Did you know that Al Pacino is 75 years old?
I did not before yesterday.
Through the misfortune of my friend Elisa getting sick with the flu, I took her place to attend the Broadway performance of China Doll, written by David Mamet and starring Al Pacino.
China Doll opened to scathing reviews, mostly directed towards Pacino’s performance along with questions about Mamet’s plot or lack thereof. Critics observed that Pacino had trouble remembering his lines and that he was difficult to hear clearly or understand.
The recently renovated Schoenfeld is small and compact enough that an actor on the stage is easily observed and heard.
The sound was fine. There was no problem hearing the volume of the dialog that was mostly various one-sided phone conversations or theatrical rants and emotional outbursts.
I found a subtle undertow to the story. Mamet gave an early brief overview of the story by saying, “the man (Mickey Ross) has just bought a new plane as a wedding present for his girl. He intends to go into semi-retirement and enjoy himself. In the process of leaving his office, giving last minute instructions to his assistant, he takes one last phone call…”
It wasn’t just one last phone call, but a continuous string a phone calls made to various unseen and unheard entities, as Mickey Ross works towards fixing a problem that at first seems to be an inconvenient bump in the road as he plans his exit to semiretirement and marriage to a beautiful much younger woman, his China Doll. That bump becomes a potential roadblock and the character of Mickey Ross is apparently someone who is quite used to having people and tools at his disposal to fix such things. He’s rude and vulgar and often berates his assistant Carson, played by Christopher Denham, and at the same time, educate Carson in how and why things happen the way they do in life and business.
An actor with the resume of Al Pacino will sell tickets for almost any performance. That is a fact. When David Mamet initiated publicity for this play he stated that he wrote this particular play “for Al”. I can see that. Mickey Ross is an old man, self made billionaire and he’s tired and wants to down shift and coast into his Golden years with beauty and comfort. But somewhere along the way to this point he has pissed off enough people that the unseen “powers that be” are working to make sure that doesn’t happen. This is where Pacino shines in this role. His rants are often asking “What more can I do, what do you want from me?”, when all he really wants is to retire from his current life and start a new one, not so much start over, but essentially enjoy the fruits of his labor.

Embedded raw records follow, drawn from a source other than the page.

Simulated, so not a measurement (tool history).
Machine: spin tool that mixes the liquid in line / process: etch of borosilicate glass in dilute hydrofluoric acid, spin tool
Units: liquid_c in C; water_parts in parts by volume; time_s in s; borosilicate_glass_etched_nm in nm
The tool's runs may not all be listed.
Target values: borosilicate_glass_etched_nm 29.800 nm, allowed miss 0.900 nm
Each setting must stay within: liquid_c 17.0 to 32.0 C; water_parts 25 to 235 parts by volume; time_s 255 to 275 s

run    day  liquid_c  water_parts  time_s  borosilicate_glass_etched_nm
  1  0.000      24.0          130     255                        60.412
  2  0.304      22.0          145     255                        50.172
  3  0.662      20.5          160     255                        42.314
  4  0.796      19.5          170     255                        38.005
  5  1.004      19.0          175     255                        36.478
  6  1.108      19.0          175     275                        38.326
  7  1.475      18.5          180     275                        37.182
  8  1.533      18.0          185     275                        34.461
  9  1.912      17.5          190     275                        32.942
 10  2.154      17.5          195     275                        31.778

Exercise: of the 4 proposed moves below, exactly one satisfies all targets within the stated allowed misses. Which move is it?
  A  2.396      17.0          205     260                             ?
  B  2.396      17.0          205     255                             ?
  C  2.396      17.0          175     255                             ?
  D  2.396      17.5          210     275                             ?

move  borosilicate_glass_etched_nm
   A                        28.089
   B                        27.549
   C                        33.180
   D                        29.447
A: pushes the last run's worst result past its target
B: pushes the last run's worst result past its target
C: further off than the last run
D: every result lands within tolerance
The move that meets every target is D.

As for the critics’ reviews, it was obvious Pacino stumbled a line here and there, but it wasn’t egregious and he carried the show with his presence and talent. There might have been cues set up for him within the staging and the props.
It didn’t matter to the audience. This was Al Pacino in an age appropriate role with the mouth of Tony Montana (Scarface), the shrewdness of Ricky Roma (Glengarry Glen Ross) and the wistful pining for days past of Lt. Col. Frank Slade (The Scent of a Woman).
David Mamet wrote this play for Al Pacino. But he also claimed that it was better than oral sex. It is not.